Application metrics

Safir provides helpers for publishing application metrics to Sasquatch. Using these helpers, your can instrument your app to push custom events to a Sasquatch-managed InfluxDB instance, and then use the Sasquatch-managed Chronograf to query and graph them.

Metrics vs. telemetry

Note that this system is not meant to handle telemetry. Telemetry includes things like:

  • The amount of CPU and Memory an app is using

  • Kubernetes events and usage

Metrics, which this system deals with, are things like:

  • A user generated a token. This event might include the username and token details.

  • A user made a database query. This event might include the username, and type of query (sync vs async).

  • A user starts a Nublado lab. This event might include the username, the size of the pod, and the image used.

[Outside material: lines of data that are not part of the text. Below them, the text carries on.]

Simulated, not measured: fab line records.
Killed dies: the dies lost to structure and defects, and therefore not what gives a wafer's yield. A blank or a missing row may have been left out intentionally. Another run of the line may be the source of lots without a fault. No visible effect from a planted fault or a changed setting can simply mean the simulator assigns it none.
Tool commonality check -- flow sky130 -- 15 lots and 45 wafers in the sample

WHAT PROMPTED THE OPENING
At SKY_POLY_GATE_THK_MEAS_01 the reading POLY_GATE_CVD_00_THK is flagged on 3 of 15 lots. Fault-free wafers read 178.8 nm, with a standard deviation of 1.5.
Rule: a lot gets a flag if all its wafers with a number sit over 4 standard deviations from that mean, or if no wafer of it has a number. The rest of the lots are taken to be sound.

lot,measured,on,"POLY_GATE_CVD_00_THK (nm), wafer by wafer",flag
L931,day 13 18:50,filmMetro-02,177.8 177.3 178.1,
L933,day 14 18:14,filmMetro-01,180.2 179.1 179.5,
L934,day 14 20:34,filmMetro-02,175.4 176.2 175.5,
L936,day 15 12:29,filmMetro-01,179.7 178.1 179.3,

For more details and examples of the difference between metrics and telemetery, see https://sqr-089.lsst.io/ (still in progress).

Full example

Here’s an example of how you might use these tools in typical FastAPI app. Individual components in this example are detailed in subsequent sections.

To publish events, you’ll instantiate one of the subclasses of EventManager, generally KafkaEventManager. When your app starts up, you’ll use it to create an event publisher for every type of event that your app will publish. Then, throughout your app, you’ll call the publish method on these publishers to publish individual events.

Sasquatch config

Add your app to the Sasquatch app metrics configuration!

Config

We need to put some config in our environment for the metrics functionality, a Kafka connection, and a schema registry connection. The Kafka and schema manager values come from the Sasquatch configuration that you did and they usually are set in a Kubernetes Deployment template in your app’s Phalanx config.

METRICS_APPLICATION=myapp
KAFKA_SECURITY_PROTOCOL=SSL
KAFKA_BOOSTRAP_SERVERS=sasquatch.kafka-1:9092,sasquatcy.kafka2-9092
KAFKA_CLUSTER_CA_PATH=/some/path/ca.crt
KAFKA_CLIENT_CERT_PATH=/some/path/user.crt
KAFKA_CLIENT_KEY_PATH=/some/path/user.key
SCHEMA_MANAGER_REGISTRY_URL=https://sasquatch-schema-registry.sasquatch:8081

Then we can use the metrics config helpers and the Safir Kafka connection helpers to write a Pydantic BaseSettings config model and singleton for our app. Instantiating the model will pull values from the above environment variables. See Configuration details for more info.

config.py
from pydantic import Field, HttpUrl
from pydantic_settings import BaseSettings, SettingsConfigDict
from safir.metrics import KafkaMetricsConfiguration, MetricsConfiguration


class Config(BaseSettings):
    an_important_url: HttpUrl = Field(
        ...,
        title="URL to something important",
    )

    metrics: MetricsConfiguration = Field(
        default_factory=KafkaMetricsConfiguration,
        title="Metrics configuration",
    )

    model_config = SettingsConfigDict(
        env_prefix="MYAPP_", case_sensitive=False
    )


config = Config()

Define events

Next, we need to:

  • Define our event payloads

  • Define and an events container that takes an EventManager and creates a publisher for each event our app will ever publish

  • Instantiate an EventDependency, which we’ll initialize in our app start up laster.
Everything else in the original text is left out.